You'll need some math here:

Suppose A = (Xa, Ya), B = (Xb, Yb) and C = (Xc, Yc). Any point on the line from A to B has coordinates (alpha*Xa + (1-alpha)Xb, alphaYa + (1-alpha)*Yb) = P

If the point P has distance R to C, it must be on the circle. What you want is to solve

distance(P, C) = R

that is

(alpha*Xa + (1-alpha)*Xb)^2 + (alpha*Ya + (1-alpha)*Yb)^2 = R^2
alpha^2*Xa^2 + alpha^2*Xb^2 - 2*alpha*Xb^2 + Xb^2 + alpha^2*Ya^2 + alpha^2*Yb^2 - 2*alpha*Yb^2 + Yb^2=R^2
(Xa^2 + Xb^2 + Ya^2 + Yb^2)*alpha^2 - 2*(Xb^2 + Yb^2)*alpha + (Xb^2 + Yb^2 - R^2) = 0

if you apply the ABC-formula to this equation to solve it for alpha, and compute the coordinates of P using the solution(s) for alpha, you get the intersection points, if any exist.

Okay, I won't give you code, but since you have tagged this algorithm, I don't think that will matter to you. First, you have to get a vector perpendicular to the line.

You will have an unknown variable in y = ax + c ( c will be unknown )
To solve for that, Calculate it's value when the line passes through the center of the circle.

That is,
Plug in the location of the circle center to the line equation and solve for c.
Then calculate the intersection point of the original line and its normal.
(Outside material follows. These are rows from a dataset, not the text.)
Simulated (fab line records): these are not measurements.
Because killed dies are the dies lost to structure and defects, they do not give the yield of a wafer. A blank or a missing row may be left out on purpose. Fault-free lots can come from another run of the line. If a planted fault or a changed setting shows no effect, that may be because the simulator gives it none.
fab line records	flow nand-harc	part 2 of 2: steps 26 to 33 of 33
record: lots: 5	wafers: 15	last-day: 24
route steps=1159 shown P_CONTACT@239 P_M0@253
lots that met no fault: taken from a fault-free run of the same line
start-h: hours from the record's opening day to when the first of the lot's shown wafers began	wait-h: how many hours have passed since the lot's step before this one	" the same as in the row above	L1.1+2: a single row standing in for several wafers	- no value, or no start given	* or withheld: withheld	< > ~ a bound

This will give you the closest point on the line to the circle.
Calculate the distance between this point and the circle center (using the magnitude of the vector).
If this is less than the radius of the circle - voila, we have an intersection!

Weirdly I can answer but not comment... I liked Multitaskpro's approach of shifting everything to make the centre of the circle fall on the origin. Unfortunately there are two problems in his code. First in the under-the-square-root part you need to remove the double power. So not:

var underRadical = Math.pow((Math.pow(r,2)*(Math.pow(m,2)+1)),2)-Math.pow(b,2));

but:

var underRadical = Math.pow(r,2)*(Math.pow(m,2)+1)) - Math.pow(b,2);

In the final coordinates he forgets to shift the solution back. So not:

var i1 = {x:t1,y:m*t1+b}

but:

var i1 = {x:t1+c.x, y:m*t1+b+c.y};

The whole function then becomes:

function interceptOnCircle(p1, p2, c, r) {
    //p1 is the first line point
    //p2 is the second line point
    //c is the circle's center
    //r is the circle's radius

    var p3 = {x:p1.x - c.x, y:p1.y - c.y}; //shifted line points
    var p4 = {x:p2.x - c.x, y:p2.y - c.y};

    var m = (p4.y - p3.y) / (p4.x - p3.x); //slope of the line
    var b = p3.y - m * p3.x; //y-intercept of line

    var underRadical = Math.pow(r,2)*Math.pow(m,2) + Math.pow(r,2) - Math.pow(b,2); //the value under the square root sign 

    if (underRadical < 0) {
        //line completely missed
        return false;
    } else {
        var t1 = (-m*b + Math.sqrt(underRadical))/(Math.pow(m,2) + 1); //one of the intercept x's
        var t2 = (-m*b - Math.sqrt(underRadical))/(Math.pow(m,2) + 1); //other intercept's x
        var i1 = {x:t1+c.x, y:m*t1+b+c.y}; //intercept point 1
        var i2 = {x:t2+c.x, y:m*t2+b+c.y}; //intercept point 2
        return [i1, i2];
    }
}

Just an addition to this thread... Below is a version of the code posted by pahlevan, but for C#/XNA and tidied up a little:

    /// <summary>
    /// Intersects a line and a circle.
    /// </summary>
    /// <param name="location">the location of the circle</param>
    /// <param name="radius">the radius of the circle</param>
    /// <param name="lineFrom">the starting point of the line</param>
    /// <param name="lineTo">the ending point of the line</param>
    /// <returns>true if the line and circle intersect each other</returns>
    public static bool IntersectLineCircle(Vector2 location, float radius, Vector2 lineFrom, Vector2 lineTo)
    {
        float ab2, acab, h2;
        Vector2 ac = location - lineFrom;
        Vector2 ab = lineTo - lineFrom;
        Vector2.Dot(ref ab, ref ab, out ab2);
        Vector2.Dot(ref ac, ref ab, out acab);
        float t = acab / ab2;

        if (t < 0)
            t = 0;
        else if (t > 1)
            t = 1;

        Vector2 h = ((ab * t) + lineFrom) - location;
        Vector2.Dot(ref h, ref h, out h2);

        return (h2 <= (radius * radius));
    }

If you find the distance between the center of the sphere (since it's 3D I assume you mean sphere and not circle) and the line, then check if that distance is less than the radius that will do the trick.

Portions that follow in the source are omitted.